To compare these developers, I shot a roll of film in harsh sunlight. I used less exposure than I normally would have, since I wanted to evaluate shadow speed. I developed pieces of the film in all the developers I have using all the times I usually use. I wanted to see how the contrast varied so that I could fine-tune my development time for each developer, plus I wanted to compare the graininess, since I had noticed HC110 was grainier than D23. After developing them in a 20C water bath with 3 inversions per minute, I printed them using the same enlarger times using a grade 2 filter. I found that the D23 was much slower than the other two, so I printed an additional frame for less time so that I could fairly compare the tonality and grain. I scanned all the prints side-by-side using my basic scanner software and no processing, at 800DPI to capture the grain. Click for the monstrous full-size version.

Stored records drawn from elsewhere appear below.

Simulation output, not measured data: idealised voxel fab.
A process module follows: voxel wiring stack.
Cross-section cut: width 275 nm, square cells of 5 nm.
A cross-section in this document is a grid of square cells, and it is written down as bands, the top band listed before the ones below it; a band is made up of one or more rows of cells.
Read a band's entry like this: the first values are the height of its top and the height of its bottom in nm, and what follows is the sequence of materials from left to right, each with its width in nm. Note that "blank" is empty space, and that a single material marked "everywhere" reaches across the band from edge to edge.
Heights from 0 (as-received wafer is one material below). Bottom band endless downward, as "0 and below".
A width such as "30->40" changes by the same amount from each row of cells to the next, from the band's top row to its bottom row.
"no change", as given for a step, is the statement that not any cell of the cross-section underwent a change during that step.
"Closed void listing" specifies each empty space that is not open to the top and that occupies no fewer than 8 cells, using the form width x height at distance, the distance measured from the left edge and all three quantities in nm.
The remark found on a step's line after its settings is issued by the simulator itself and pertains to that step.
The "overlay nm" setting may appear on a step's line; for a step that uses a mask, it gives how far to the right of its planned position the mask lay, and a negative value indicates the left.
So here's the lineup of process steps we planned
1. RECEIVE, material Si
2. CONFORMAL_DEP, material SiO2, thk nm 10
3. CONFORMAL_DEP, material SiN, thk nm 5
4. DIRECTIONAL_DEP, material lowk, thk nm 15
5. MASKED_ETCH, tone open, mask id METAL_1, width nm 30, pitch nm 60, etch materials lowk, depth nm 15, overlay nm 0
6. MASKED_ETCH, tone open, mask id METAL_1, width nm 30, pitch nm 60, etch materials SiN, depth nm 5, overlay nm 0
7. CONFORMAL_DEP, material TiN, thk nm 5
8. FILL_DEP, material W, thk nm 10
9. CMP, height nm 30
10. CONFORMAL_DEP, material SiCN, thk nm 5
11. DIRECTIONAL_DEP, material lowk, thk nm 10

Exposure: Texas sunlight, 1/500 at f/11.
Developers left to right:Rodinal 50:1 9min, HC110 50:1 9 min, D23 8 min, D23 8 min
Printing times L-R: 20s, 20s, 20s, 10s
First of all, Rodinal is the most grainy, clearly, but it's worth noting that the image area shown is less than a 110 frame. It represents about a 2x3 inch piece of an 11x14 print. HC110 was similar in graininess to the Rodinal, and D23 was much less grainy than either. However, the D23 was much slower. The difference looking at the negatives was subtle, the different looking at the 35mm contact prints was noticeable, and the difference when printing them at the same time was obvious. I really didn't know I was losing so much speed with D23, and it's making me wonder if I mixed it up right. I do like that it has very low graininess, yet retains detail well. I don't really see a loss of resolution with the D23 due to the solvent action, if anything it seems a bit better than the 'normal' developers. But I'll have to remember that since D23 is rather soft-working, in any underexposure scenario, I'd better reach for a different developer.